Indian growth revision raises reliability fears
NEW DELHI - Agence France-Presse
An Indian employee checks reels of thread on a carpet weaving machine at a factory in Jammu. India is set to announce dismal new economic growth figures today. AFP photo
India has quietly revised a slew of key economic data ahead of new GDP figures due out today, a move economists say raises questions about the reliability of the country’s financial records.India’s Central Statistics Office (CSO) has a history of making frequent small revisions, but seasoned experts have been startled by the scale of the latest changes, which were released unannounced on the Internet. Among the most significant alterations, the CSO sharply downgraded growth in the last quarter of the financial year to March 2009 from 5.9 percent to 3.5 percent. “That big revision more than three years after the event doesn’t leave one with great confidence in the quality of these numbers,” Credit Suisse economist Robert Prior-Wandesforde told AFP yesterday.
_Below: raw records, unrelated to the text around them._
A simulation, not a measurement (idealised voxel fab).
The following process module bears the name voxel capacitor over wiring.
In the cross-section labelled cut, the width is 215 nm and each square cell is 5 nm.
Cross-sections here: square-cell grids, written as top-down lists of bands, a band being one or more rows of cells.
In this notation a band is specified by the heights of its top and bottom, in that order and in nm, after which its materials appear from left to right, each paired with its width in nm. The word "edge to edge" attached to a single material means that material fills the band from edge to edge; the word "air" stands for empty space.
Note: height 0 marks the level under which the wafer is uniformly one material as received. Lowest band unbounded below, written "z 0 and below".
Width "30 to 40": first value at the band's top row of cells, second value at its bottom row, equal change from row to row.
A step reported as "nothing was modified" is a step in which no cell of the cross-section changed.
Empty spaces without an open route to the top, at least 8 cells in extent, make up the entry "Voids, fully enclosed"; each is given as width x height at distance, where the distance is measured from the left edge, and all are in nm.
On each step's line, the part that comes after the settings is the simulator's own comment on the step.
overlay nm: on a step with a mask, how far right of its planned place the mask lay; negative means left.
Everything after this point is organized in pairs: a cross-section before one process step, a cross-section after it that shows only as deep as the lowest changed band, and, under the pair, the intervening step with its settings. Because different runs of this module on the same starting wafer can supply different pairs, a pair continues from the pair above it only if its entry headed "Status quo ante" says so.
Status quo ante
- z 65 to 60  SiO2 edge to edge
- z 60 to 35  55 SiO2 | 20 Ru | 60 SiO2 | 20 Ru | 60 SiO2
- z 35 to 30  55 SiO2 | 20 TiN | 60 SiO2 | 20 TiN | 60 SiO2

“This also adds an extra degree of uncertainty for policymakers,” he said. When the government released its latest quarterly figures, from January to March this year, showing expansion of 5.3 percent, it made headlines for showing the slowest pace of quarterly growth in nine years. According to the revised figures, that pace of growth is the weakest in three years. The revisions change India’s growth performance during and after the last global financial crisis.